Pechory Monastery, Pskov Region, Russia, 2006.
We were told on arrival not to address the monks directly, not to stare at them or attempt to take photographs of them under any circumstances. Along with a few local pilgrims, our small group had already been waiting for over an hour for a local translator to arrive at the entrance to the caves. She had been booked by our tour operator, but didn’t turn up and our own tour guide did not have the authority to lead us through on her own. Unexpectedly one of the monks arrived and kindly offered to guide us without an official translator.
Silently we shuffled along the sandy floor, being lead by the monk’s shape, silhouetted by the candle he was holding. It was dark, damp and cool and there seemed to be natural ventilation down there. Every several feet apart candles provided illumination accompanied by dancing shadows on the walls.
Acting as substitute translator, our tour guide respectfully waited for pauses in the monk’s speech to translate the history and information he was providing in a measured, melodic tone of voice: “Thousands of monks are buried in these caves underneath the Pskovo-Pechersky Monastery, the monastery surviving numerous attacks by invaders throughout it’s history, which in turn lead to its impressive fortification. The monastery was originally established in the 14th century, but the caves were already in use by hermits and monks a century before that.”

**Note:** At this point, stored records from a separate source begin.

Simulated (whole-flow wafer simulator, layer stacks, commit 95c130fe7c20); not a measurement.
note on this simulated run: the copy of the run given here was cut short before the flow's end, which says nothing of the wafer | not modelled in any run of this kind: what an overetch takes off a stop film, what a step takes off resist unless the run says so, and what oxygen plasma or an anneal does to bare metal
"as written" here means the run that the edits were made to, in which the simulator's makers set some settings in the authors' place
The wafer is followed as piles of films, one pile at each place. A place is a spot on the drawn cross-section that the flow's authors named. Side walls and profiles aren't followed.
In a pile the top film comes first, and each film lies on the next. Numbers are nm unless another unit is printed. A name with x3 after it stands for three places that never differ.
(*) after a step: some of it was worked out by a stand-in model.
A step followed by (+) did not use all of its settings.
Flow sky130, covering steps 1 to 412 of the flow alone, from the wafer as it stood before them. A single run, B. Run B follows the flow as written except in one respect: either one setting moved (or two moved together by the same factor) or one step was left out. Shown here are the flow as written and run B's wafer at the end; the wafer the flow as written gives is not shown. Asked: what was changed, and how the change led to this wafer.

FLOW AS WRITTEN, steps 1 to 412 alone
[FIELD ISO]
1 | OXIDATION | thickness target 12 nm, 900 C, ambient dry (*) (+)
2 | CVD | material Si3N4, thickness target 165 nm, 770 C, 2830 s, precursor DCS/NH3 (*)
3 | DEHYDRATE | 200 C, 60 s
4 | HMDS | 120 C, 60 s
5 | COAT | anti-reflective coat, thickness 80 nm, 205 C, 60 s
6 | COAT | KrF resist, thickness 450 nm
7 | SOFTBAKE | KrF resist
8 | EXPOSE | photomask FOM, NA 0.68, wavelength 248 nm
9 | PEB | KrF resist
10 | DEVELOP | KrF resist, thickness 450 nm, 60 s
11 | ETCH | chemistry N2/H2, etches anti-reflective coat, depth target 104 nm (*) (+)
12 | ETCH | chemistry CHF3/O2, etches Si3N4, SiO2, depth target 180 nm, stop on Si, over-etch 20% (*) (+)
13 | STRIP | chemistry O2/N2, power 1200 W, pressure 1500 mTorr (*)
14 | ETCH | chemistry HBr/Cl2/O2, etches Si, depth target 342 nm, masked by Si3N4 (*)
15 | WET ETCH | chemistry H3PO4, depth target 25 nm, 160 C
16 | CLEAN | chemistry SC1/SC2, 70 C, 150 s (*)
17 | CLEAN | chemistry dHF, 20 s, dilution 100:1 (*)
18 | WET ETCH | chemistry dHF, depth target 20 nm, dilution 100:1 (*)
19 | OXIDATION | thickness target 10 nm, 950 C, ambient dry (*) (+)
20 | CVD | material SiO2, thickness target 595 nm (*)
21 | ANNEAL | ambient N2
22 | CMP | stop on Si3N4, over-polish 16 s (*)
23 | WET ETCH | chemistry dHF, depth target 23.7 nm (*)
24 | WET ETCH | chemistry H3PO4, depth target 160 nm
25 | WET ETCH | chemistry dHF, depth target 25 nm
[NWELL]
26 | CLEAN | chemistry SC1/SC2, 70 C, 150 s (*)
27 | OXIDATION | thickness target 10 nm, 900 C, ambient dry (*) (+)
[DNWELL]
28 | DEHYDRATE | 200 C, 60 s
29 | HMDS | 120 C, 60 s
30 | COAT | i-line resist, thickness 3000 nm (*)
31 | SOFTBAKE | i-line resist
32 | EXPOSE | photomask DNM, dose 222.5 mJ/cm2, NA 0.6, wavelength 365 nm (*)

Deep into the cave we finally stopped in a gallery area. Not everything said by the monk was translated from Russian, but after some moments our guide announced expectantly that an invitation had just been extended to anyone present, to come forward if they wished to receive a blessing. A brief moment of silence ensued. One of the pilgrims stepped forward and then another, followed by our Russian guide.
Afterwards the monk asked if there were any other person or persons present, religious or non-religious, who had a natural, spontaneous feeling of wanting to come forward at that moment. He continued to explain that many people in the past had had a spiritual experience there, regardless of their denomination or belief system.
A period of silence.
The monk renewed the invitation.
A much longer period of silence.
As we exited the caves into the bright daylight, our eyes still readjusting, the monk asked another question: “Can anyone tell us why the angel is pointing to the clock?” Everyone looked up at where the monk was pointing.
More silence.
“Anyone?”
Silence.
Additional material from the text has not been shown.